Re: [PATCH] Remove process freezer from suspend to RAM pathway

Alan Stern <stern@xxxxxxxxxxxxxxxxxxx> · Sun, 8 Jul 2007 16:16:04 -0400 (EDT)

I'll make this reply short by agreeing up front with most of what you 
say.

On Sun, 8 Jul 2007, Benjamin Herrenschmidt wrote:

> But that's only the "main" path. Aside for that, almost all drivers also
> have sideband "request" input and some driver don't actually live behind
> a subsystem. That ranges from ioctl, to direct read/write on a char dev
> from userland.

Yes, these are the problem cases.

> I think many of those cases can fairly well deal with just taking a PM
> semaphore, that's how I did for a couple of things in the past, provided
> that the request path isn't deadlocking with the semaphore held because
> of the system suspending of course.  

That's what USB does as well (for the drivers which have runtime PM
support -- at the moment only a few of them).

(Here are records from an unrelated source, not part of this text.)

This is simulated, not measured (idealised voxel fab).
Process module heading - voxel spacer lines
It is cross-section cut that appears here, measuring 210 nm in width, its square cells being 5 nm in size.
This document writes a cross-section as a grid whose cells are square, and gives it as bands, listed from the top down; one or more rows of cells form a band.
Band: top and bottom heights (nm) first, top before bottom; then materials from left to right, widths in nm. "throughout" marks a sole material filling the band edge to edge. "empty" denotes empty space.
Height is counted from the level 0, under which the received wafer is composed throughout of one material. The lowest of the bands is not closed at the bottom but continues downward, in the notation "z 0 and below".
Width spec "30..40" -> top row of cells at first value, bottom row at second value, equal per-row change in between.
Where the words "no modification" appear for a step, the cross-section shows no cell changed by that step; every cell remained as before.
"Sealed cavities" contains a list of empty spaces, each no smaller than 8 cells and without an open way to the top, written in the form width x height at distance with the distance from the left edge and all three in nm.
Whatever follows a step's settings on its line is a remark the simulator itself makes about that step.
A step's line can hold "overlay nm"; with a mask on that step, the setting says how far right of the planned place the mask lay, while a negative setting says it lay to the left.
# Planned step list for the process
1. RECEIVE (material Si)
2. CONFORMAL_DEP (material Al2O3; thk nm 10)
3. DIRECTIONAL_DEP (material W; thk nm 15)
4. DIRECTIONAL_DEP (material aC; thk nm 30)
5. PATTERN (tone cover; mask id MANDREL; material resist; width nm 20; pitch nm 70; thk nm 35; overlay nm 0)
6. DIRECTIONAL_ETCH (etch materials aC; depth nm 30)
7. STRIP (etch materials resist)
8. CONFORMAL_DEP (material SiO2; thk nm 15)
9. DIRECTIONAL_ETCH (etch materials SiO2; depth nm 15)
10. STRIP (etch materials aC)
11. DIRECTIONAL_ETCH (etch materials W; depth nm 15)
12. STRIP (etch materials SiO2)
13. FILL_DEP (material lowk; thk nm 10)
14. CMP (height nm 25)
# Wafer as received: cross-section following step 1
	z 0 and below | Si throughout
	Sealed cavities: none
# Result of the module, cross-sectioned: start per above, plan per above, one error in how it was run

> But in a whole lot of cases, it's, I beleive, perfectly kosher to just
> return an error. You're trying to capture frame from your camera while
> the machine is suspended ? error. At worst, your capture app will be
> unhappy when you wakeup, nothing terrible and totally fixable in
> userland if it's a problem.

We can try falling back on this approach for now.  If the drivers are
smart enough to fail cleanly when the device is already suspended, it
should work.

But I'm not sure it's a good idea in the long run.  Think of a printer 
daemon, for example.  It shouldn't have to experience unexpected I/O 
problems merely because someone has decided to put the system to sleep.

> In some cases, we could use a little bit more help from the subsystem.
> Network for example, could have some explicit knowledge of the suspend
> state, and in addition to stopping the queue would also stop calling
> into things like change_mtu or set_multicast, provided it's agreed that
> the driver will account for those changes on resume (the actual MTU
> values or multicast lists are still updated in the netdev).

This will be up to the people responsible for the subsystems.  I can 
take care of USB.

> There are two things I believe. There's a generic issue with usermode
> helpers that make no sense to call between pre-suspend and
> post-resume, and there's the specific issue of adding/removing
> devices.
> 
> I believe that "bus" drivers such as USB should indeed get a first
> round of notifications to tell them to stop performing bus
> plug/unplug operations (it's debatable whether we want to keep unplug
> going provided we can stack up the usermode events and re-send them
> later though, but let's say no for the sake of simplicity).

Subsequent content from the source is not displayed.